Reggie Fils-Aimé Says Worker Exploitation "Isn’t The Nintendo I Left"
For the past several weeks, Nintendo America has been the center of growing criticism for the way it treats its workers. While salaried employees are given preferential treatment, contractors at Nintendo of America feel like "second-class citizens," using outdated equipment and software, forced to endure appalling conditions with poor pay, and are under constant fear of reprimand. Worse still, contractors feel they have no path to full-time employment.
It’s gotten so bad that the National Labor Relations Board has accused Nintendo of America of "concerted activities" and "coercive actions" against employees attempting to unionize.

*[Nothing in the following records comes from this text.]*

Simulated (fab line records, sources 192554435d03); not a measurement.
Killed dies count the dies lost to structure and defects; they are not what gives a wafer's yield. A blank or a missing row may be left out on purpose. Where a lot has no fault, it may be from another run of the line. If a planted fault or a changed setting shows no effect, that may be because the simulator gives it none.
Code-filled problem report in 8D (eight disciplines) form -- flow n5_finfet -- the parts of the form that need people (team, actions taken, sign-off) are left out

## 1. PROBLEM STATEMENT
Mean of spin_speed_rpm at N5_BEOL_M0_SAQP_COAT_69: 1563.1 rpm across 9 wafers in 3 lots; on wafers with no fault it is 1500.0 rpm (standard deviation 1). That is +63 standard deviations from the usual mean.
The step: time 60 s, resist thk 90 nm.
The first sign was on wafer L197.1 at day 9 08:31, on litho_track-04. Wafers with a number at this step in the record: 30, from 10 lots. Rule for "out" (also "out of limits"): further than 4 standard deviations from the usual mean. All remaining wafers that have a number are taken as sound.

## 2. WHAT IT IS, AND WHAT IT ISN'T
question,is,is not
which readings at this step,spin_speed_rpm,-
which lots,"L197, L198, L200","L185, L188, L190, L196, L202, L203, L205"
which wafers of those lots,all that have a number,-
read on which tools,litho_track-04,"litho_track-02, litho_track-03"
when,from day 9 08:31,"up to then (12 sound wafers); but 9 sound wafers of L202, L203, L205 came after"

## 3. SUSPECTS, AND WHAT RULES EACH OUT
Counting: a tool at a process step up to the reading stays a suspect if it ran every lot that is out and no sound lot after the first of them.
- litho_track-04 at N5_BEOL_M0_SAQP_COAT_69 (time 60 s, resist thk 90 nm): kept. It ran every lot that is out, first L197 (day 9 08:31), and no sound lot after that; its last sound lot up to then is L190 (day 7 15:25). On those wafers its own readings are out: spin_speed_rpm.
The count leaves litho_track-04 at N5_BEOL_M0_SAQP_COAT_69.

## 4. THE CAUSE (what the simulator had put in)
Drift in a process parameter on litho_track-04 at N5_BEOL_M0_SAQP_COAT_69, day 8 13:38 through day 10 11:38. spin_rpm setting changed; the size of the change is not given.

These headlines have naturally made it all the way to former Nintendo president Reggie Fils-Aimé, who said in a recent interview that "this isn’t the Nintendo I left."
"While I was at Nintendo, we routinely had meetings at events where our associates–that’s how we referred to our contract employees–were invited," Fils-Aimé told The Washington Post. "Just as a small example, I was famous for doing bi-monthly and quarterly lunches with employees. It was a basic sign-up, and associates were invited to sign up for this as much as full-time employees. We didn't make a distinction."
Fils-Aimé retired from Nintendo in 2019 after 15 years of ensuring a "healthy culture within the company." A few years later, Fils-Aimé doesn’t recognize his old stomping grounds.
"The reports I hear really strike me as just not the company I knew," Fils-Aimé added.
Nintendo has since denied allegations it attempted to coerce employees against unionization, reportedly saying it was "not aware" of organization efforts. This comes during an unprecedented push to unionize within multiple industries, with studios like Raven Software leading the charge for game developers.